Monday, January 09, 2006

THE TWELVE

You have to wonder about those Twelve Days of Christmas. You're there on the first day and your True Love gets you this huge, unwieldy thing, plenty of bubble wrap beneath the wrapping paper. After a bit of negotiation you get inside and that wave of confusion rapidly followed by disappointment hits you. Your True Love looks across, "It's a partridge. In a pear tree. Don't ya just love it?"

What can you say? "Well, of course. I mean, who doesn't like a pear tree with a partridge in it. That'll look good in the lounge. Thanks."

But, the next day you're getting a pair of turtle doves and by day four your True Love's handed you some French hens and some calling birds. What is this? Does your true love think you run a bird sanctuary?

By the time you get those five gold rings you'd be looking at pawning them to pay for the upkeep of the menagerie you're amassing.

And ten lords a'leaping? Who wants lords a'leaping? What do you do with them? "Sit down, you're making me nauseous." You can’t boss around a lord. Well, okay, maybe one. But ten of them?

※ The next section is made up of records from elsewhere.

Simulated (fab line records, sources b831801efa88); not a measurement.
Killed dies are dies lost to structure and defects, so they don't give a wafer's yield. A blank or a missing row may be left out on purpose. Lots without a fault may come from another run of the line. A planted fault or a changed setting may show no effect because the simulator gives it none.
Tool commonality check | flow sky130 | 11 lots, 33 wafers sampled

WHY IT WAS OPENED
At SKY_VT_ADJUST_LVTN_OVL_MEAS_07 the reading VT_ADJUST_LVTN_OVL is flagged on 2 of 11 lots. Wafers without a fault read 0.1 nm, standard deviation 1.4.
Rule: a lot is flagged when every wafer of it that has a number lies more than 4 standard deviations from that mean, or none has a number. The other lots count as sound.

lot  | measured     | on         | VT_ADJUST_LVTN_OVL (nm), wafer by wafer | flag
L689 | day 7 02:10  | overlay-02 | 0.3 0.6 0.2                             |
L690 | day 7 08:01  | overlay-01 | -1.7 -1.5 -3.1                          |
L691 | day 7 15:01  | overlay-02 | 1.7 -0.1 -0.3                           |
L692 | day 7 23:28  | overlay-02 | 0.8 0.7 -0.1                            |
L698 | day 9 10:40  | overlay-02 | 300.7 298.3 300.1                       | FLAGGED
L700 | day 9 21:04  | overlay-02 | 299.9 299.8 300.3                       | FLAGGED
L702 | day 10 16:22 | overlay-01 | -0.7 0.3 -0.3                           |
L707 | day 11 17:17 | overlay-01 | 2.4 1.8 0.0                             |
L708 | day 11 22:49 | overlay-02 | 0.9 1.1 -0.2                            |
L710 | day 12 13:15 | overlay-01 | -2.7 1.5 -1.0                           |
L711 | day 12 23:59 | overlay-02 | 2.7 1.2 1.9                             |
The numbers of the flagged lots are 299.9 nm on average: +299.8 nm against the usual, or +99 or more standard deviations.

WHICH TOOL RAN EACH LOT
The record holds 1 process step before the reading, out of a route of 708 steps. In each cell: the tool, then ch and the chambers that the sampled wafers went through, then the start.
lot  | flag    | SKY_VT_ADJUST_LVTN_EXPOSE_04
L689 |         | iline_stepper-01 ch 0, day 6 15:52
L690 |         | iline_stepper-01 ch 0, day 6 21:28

There's swans, there's geese, there's pipers piping and drummers drumming. But you never hear what "me" gave the True Love in return, have you noticed? I'm thinking it was a book token, some chocolates in the shape of snowmen, maybe a pair of nice warm gloves. You know - normal stuff. And all that junk - the calling birds, the lords a'leaping, those incessant drummers, the whole works - I'm thinking it all went on eBay by January 9th. EBay and charity shops.